Developers: APIs are crucial to business, but tough to get right
A survey of API developers claims security, customer satisfaction, and speed of deployment are among the biggest challenges
APIs matter, big time, and not offering an API deprives your software or service of a crucial audience. But it’s tough to get an API right because of unintegrated tooling, security issues, and the difficulty of iterating and resolving problems quickly.
These and other insights are part of the “State of API Survey Report 2016” issued this week by API testing and tooling company Smartbear. Assembled from surveys of more than 2,300 developers in 104 countries, the report looked at four major categories: technology and tools, development and delivery, quality and performance, and consumption and usage.
Mobile matters, as does security
The conventional wisdom about APIs is that they’re mainly Web and mobile powered, and that view holds up. Of those surveyed, 86 percent reported that their APIs supported Web experiences, with 64 percent supporting mobile.
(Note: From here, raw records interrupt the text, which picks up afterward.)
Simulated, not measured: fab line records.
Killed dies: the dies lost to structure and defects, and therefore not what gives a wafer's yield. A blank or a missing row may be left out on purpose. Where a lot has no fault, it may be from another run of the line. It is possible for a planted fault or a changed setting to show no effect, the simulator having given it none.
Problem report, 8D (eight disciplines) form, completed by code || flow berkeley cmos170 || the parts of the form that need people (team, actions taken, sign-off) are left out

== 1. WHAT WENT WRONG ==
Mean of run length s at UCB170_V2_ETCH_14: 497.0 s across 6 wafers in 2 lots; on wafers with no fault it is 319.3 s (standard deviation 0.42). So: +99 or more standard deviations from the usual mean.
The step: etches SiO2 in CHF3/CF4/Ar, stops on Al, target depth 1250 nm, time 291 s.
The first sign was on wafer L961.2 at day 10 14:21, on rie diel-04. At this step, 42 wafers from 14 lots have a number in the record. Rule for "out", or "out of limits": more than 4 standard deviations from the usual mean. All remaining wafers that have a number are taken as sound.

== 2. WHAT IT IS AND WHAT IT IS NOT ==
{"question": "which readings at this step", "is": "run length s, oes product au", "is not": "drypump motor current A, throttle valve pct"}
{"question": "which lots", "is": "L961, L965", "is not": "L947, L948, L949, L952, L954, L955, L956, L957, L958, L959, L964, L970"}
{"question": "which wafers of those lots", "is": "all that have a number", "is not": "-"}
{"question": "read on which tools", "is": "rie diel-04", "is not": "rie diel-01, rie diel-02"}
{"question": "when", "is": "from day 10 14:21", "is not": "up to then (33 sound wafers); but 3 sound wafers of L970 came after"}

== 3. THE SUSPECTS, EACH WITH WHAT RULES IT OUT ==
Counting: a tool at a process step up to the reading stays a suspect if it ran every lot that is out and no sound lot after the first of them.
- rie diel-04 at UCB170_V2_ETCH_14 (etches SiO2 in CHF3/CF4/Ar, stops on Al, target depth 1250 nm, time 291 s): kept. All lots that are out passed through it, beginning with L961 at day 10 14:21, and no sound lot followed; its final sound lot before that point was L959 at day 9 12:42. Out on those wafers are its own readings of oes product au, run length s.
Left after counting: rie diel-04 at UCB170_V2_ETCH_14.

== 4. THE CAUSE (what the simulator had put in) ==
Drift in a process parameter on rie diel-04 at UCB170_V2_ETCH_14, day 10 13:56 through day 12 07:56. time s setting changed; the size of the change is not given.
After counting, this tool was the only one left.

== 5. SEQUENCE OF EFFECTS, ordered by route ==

But the widely ballyhooed Internet of things was much further down the list at 20 percent, after desktop (40 percent) and automation (39 percent). One possible explanation is that mobile and desktop deliver immediate and proven value, while IoT remains better in theory than in practice.
But expectations for the importance of IoT in APIs remain high, with 44.4 percent of respondents claiming IoT would be a future driver for the API industry. Nonetheless, the top slot belonged to mobile, at 54.1 percent.
The biggest challenges cited for developing APIs echo those in software development generally: security (41 percent) and easier tool integration (39 percent). The former comes as no surprise, what with insecure APIs showing up in everything from Dropbox to the Nissan Leaf.
Standardization, in third place at 25 percent, might get a boost thanks to the Swagger specification becoming the OAI (Open API Initiative) and opening up via the Linux Foundation. Interestingly, one of the key selling points of the OAI, discoverability of APIs, ranked quite low in the survey (11 percent) as a perceived challenge to API developers.